Bruce Brammall, The West Australian, 30 July, 2018
We’re a bit of a laughing stock, aren’t we? Some 10 years after the GFC and our little first world country’s stock market is still underwater.
How embarrassment. Pathetic. The ASX/200 peaked around 6828 points and we’re still sitting around 6250 – still about 8.5 per cent shy of that pre-GFC record.
Should we be ashamed to show our heads in public? Well, no, we’re Aussies. And dammit, we’re pretty good at everything.
Including paying dividends. Every year, Australia is at, or near, the top of the global table when it comes to paying out dividends.
This is a good thing and a bad thing. It’s great to get the income, but we might spend it.
If you had reinvested those dividends straight back into your investments, then despite the GFC, your share-based investments would be up more than 50 per cent since the GFC.
And it actually gets even better for some.

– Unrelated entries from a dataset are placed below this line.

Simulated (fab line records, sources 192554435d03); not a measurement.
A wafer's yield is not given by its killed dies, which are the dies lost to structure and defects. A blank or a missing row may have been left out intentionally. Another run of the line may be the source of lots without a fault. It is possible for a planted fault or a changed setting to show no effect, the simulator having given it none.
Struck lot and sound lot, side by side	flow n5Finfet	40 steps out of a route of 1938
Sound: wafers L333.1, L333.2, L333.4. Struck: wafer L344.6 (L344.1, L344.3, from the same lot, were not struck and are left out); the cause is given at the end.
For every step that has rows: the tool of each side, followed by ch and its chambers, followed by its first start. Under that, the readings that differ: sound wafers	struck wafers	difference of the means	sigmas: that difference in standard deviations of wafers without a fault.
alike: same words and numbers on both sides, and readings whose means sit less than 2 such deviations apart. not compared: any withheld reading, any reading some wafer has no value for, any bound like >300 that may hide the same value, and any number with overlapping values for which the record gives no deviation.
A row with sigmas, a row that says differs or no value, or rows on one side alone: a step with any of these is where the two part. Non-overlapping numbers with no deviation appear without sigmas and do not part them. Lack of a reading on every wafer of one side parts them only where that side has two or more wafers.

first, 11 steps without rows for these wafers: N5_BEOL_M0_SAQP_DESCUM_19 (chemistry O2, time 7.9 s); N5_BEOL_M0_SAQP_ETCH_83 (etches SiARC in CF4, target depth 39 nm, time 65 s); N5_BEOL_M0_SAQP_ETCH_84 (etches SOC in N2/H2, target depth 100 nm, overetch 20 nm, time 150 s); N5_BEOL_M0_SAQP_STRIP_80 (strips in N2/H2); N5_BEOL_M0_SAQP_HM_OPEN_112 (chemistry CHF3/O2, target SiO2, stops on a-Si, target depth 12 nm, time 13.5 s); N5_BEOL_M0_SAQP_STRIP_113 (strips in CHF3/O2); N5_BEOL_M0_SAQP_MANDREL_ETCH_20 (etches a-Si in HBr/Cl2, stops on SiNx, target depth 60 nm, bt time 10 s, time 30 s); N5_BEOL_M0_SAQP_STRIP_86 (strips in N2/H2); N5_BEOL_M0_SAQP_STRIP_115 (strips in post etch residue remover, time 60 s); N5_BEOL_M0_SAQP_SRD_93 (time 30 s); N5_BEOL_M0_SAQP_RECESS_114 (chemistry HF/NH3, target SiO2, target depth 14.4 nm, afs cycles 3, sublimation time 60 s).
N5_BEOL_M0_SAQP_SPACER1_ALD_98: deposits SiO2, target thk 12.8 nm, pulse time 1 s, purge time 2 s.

If you had reinvested the franking credits – the tax credits associated with franked dividends – then your 2007 investment would have nearly doubled. (Franking credits have been a particular benefit for low-income earners, super funds and pension funds.)
There’s a lesson in that. Obviously. Actually, there are dozens, but I’m going to focus on just five.
First: investing is a lifelong, yearly or monthly, habit.
Only one in a squillion people strike it rich from a single, one-off, investment. So, your chances of being one of them are, let’s say, remote. (And buying lotto tickets does NOT qualify as an investment.)
The most successful regular investors are those that start investing their money young and add to their investments every year.
It might be as simple as having a monthly contribution to an investment portfolio, or salary sacrificing into super (particularly as you approach retirement).
For others, it might be bigger and more complex, such as buying an investment property every few years, while also building a portfolio of equities.
Go down to the library. Borrow the investment classic “The Richest Man in Babylon” by George S Clason. Spend a few hours reading it. It will all become crystal clear.
Second: The easiest benefits from investing come from the power of compounding. Each year, your investment growing on itself. Initially, a 10 per cent return on $100 is $10. Later on, a 10 per cent return on $200 is $20.
Or the property that you bought back in the late 90s for $100,000 that is worth $500,000 now and, if markets move 10 per cent this year, will stack on another $50,000 this year (or half your initial investment).
Where you can, reinvest the income from your investment. If you’re receiving distributions or dividends, and you don’t need the income to meet living expenses, put it back into your investment portfolio.
Income returns from many investments can average 3 to 6 per cent. Reinvesting that income will add up quickly. Well, by quickly in investment terms, I mean a decade or so.
This is how your superannuation works. Your super fund not only receives contribution income from your employer, but it also receives, and reinvests, the income paid from its investments.
And this is how those invested at the peak of the market in 2007 have seen their investments grow by 50 or 100 per cent since, despite the crash.
Fourth: Make it automatic.
If you’re going to invest on a regular basis, set it up so it’s automatic and not up to you to make the decision. Set up a direct debit to transfer the money, every month, directly into your investment. It’s far more likely to happen.
Again, this is how your super works its miracles. Your employer’s contributions arrive without you thinking about it and are automatically invested, as is the income your fund generates.
Become the “automatic investor”. Take the pressure off yourself having to make a decision each month.
Fifth: It’s not rocket science. You don’t have to be an investing genius.
If you don’t feel comfortable picking your own investments, you’ve got two options. Get a financial adviser to help you to understand and invest in markets. Or, buy an index fund, preferably one that meets your risk profile (you’ll find free risk profiles online) with a spread of investments.